Re: conntrackd failover works partially

Bernhard Bock <mailinglists@xxxxxxx> · Mon, 21 Jul 2008 16:22:54 +0200

Pablo,

Pablo Neira Ayuso wrote:
As you're using the Alarm mode, the time required to resynchronize the
backup and the master is RefreshTime (which is 15 seconds in your config
files). Are you probably triggering the fail-over before that amount of
time?

No, I always waited longer. My keepalived has a pre-emption delay of 
30sec before becoming master, and I always did wait at least a minute or 
so before triggering a failback.

Basically, you must to find the same
set of flows in the master's internal-cache and the backup's
external-cache if everything goes fine.

That's exactly what I can observe. They are consistent when the failover 
goes fine, and they're not when I have INVALID packets.

I also see 'conntrack -E' working with 100 parallel TCP connections, and 
dying with "Operation failed: No buffer space available" with 1000 
connections. Maybe this is related?
As written in my last mail, I increased the SocketBufferSize to 256M and 
the SocketBufferSizemaxGrown to 1024M in conntrackd.conf.

Until we reach conntrack-tools-1.0, which I expect to reach soon since
most of the pending work is already done, I suggest you to upgrade to
lastest (as for now, it is 0.9.7). This release includes important
improvements, fixes and features. The alarm mode is a bit spamming, I
also suggest you to give a try to the ft-fw and the notrack approaches.

Let me give you a short update after upgrading:

I upgraded to conntrack-tools 0.9.7, libnflink 0.0.39 and 
libnetfilter_conntrack 0.0.96. Basically, I took already available 
Fedora 10 source RPMs and compiled them for Fedora 9.
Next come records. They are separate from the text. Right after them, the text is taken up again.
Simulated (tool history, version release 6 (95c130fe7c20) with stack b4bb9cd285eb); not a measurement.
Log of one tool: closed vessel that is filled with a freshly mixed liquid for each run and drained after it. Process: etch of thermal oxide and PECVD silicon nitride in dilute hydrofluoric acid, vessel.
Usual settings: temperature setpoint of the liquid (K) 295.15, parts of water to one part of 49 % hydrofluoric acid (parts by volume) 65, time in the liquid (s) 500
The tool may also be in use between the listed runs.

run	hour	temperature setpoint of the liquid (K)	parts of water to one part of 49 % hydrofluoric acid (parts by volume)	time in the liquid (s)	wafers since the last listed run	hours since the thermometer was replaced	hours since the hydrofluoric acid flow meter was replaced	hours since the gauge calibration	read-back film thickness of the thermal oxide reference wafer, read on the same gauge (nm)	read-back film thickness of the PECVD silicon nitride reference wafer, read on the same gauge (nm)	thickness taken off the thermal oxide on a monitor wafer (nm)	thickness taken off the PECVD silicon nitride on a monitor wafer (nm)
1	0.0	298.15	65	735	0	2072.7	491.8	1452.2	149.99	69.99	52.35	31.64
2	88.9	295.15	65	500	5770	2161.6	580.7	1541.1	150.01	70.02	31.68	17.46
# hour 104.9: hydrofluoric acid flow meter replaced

Without failover, it seems to work at the first glance. In 'conntrackd 
-s' I see plausible numbers of entries in internal and external caches. 
Unfortunately, it still breaks on many failovers with 1000 parallel TCP 
connections.

Now I get a lot of the following entries in syslog in addition to the 
INVALID packets:
conntrack-tools[21319]: cache_wt crt-upd: Invalid argument
conntrack-tools[21319]: cache_wt update:Invalid argument

After a failed failover, I have to flush the connection table and 
stop/restart both conntrackd processes in order to make it work again.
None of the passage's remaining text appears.